Thousands of pounds have been spent by police in a bid to drive nuisance motorcyclists off the road.

Teenage riders have been making residents' lives hell by driving their machines illegally and dangerously off roads on Bradford estates.

Cyclists as young as two and as old as 80 have even been caught creating a nuisance and police have received at least 30 complaints a day from the public about anti-social riding across the district.

Now police in Bradford South are clamping down on the problem by assigning two officers to full-time patrols on a pair of speedy and easy to manoeuvre motorcycles which have cost £24,000.

And in his first day on the road, PC Andy Howarth seized a moped from a 15-year-old youth who had defied a warning a week earlier not to ride the machine in an anti-social manner.

PC Howarth said: "He was riding up and down the Tyersal Lane area, causing a nuisance. The moped had no exhaust and was noisy. It was uninsured and was in an unroadworthy and dangerous condition.

"I found him down a dirt track hiding in some bushes. The bike will be crushed and the youth will be dealt with for criminal matters."

Inspector Graham Sowden, of the Bradford South Neighbourhood Policing Team, admitted police had been providing a "poor service" in tackling anti-social behaviour by off-road motorcyclists because they had not had the equipment to deal with it.

He said: "Now we have these bikes there are things we can do."

PC Howarth, who will be on the road with PC Shaun Cannon, said the challenge was to educate parents who bought mopeds, quad bikes, mini motorcycles and gopeds for their children without realising the consequences.

Police have also spent £3,000 per bike on video equipment which will gather evidence, as well as £1,000 on the officers' riding equipment and a similar amount on a two-week riding course.

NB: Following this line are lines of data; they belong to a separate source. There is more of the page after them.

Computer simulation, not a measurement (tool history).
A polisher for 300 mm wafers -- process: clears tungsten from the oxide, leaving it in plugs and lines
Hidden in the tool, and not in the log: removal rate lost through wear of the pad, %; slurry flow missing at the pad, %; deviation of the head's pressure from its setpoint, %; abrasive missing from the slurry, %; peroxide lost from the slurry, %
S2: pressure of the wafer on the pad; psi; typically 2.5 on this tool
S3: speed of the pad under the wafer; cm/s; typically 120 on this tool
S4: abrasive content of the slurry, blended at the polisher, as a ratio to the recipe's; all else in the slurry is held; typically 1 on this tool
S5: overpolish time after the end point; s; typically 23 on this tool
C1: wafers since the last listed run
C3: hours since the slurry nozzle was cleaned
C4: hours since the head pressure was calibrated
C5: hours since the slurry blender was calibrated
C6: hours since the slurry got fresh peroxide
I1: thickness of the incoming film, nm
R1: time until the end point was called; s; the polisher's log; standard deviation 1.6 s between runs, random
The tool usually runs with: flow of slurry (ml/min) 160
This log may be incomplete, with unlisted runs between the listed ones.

They are working with Bradford Council park rangers, environmental health officers and tenancy enforcement agencies and particularly targeting hotspot estates in Holme Wood, Wyke and the Spen Valley Greenway. Police.

They are also working with Bradford Council, environmental health and the Autocycle Union, which represents motorcycle sport across Britain, to find a site where off road bikers can legitimately ride.